It is a widely held misconception that what makes a wine kosher is the blessing of a Rabbi. What actually makes a wine kosher has to do with the ingredients and equipment used to make the wine and who handles the wine.
There are three requirements for a wine to be considered kosher. First, orthodox Sabbath-observant Jews must handle the entire winemaking process under the supervision of a Rabbi, starting with the growing of the grapes all the way through bottling. Second, any ingredients used in the winemaking process must be kosher. Third, the equipment used to make and store the wine must be exclusively for kosher wine, and strict guidelines pertaining to the cleaning and sterilization of the equipment must be followed.

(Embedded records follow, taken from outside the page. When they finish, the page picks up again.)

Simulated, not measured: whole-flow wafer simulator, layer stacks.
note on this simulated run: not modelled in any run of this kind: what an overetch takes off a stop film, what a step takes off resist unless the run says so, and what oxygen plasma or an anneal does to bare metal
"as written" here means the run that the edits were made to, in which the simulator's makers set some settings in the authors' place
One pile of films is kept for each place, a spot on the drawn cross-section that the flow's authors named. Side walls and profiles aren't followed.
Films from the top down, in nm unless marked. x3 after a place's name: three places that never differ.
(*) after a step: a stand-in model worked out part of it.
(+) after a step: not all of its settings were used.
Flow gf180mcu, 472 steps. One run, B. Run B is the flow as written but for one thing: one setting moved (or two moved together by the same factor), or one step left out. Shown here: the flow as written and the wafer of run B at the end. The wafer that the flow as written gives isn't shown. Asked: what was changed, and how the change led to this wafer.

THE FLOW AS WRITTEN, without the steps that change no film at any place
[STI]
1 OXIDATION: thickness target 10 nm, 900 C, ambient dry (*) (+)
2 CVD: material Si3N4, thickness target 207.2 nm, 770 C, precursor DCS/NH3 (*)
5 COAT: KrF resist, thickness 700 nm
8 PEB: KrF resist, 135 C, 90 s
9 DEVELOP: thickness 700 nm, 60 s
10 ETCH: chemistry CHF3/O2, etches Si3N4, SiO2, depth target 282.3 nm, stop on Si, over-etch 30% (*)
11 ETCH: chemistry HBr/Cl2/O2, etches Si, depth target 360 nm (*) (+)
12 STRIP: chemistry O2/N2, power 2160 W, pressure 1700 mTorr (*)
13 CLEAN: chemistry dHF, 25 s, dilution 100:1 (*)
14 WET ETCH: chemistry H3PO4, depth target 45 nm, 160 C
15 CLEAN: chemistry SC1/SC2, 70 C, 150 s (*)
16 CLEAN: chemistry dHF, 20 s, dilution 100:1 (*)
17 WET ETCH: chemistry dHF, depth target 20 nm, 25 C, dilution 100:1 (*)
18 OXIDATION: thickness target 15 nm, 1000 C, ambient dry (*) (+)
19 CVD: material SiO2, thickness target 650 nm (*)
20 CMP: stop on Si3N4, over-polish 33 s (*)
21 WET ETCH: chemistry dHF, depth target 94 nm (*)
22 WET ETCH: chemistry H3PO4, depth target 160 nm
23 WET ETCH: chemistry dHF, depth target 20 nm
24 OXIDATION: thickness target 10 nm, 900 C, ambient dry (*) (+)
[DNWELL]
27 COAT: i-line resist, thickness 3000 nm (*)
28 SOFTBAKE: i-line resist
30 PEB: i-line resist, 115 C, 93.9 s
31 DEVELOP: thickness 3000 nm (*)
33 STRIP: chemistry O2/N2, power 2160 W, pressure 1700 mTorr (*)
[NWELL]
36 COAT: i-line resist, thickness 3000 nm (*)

There are two types of kosher wine: non-mevushal kosher wine and mevushal kosher wine. Non-mevushal kosher wine, which is made using the typical winemaking process, loses its “kosherness” if it is opened or poured by someone who is not Jewish. By contrast, mevushal kosher wine remains kosher regardless of who opens, pours or consumes it. To make mevushal kosher wine requires an additional step during the winemaking process. The juice resulting from pressing the grapes needs to be brought to the boiling point and then cooled before fermentation begins. Nowadays, flash pasteurization is used to bring the liquid to the boiling point and cool it down within seconds, thus avoiding the negative impact on flavor that would result from boiling. Most kosher wine made and sold in the US is mevushal kosher wine.
Historically, kosher wine in the US has been associated with sweet wine produced from the concord grape (vitis labrusca), but over the past fifteen years there has been a dramatic increase in the quality and variety of kosher wine available. Today, wine-producing regions around the world, including California, France, Spain, Italy, Chile, Australia, New Zealand, South Africa and Israel are producing kosher wine in a broad variety of styles including Chardonnay, Sauvignon Blanc, Riesling, Pinot Noir, Merlot, Cabernet Sauvignon, Malbec, Zinfandel and Bordeaux.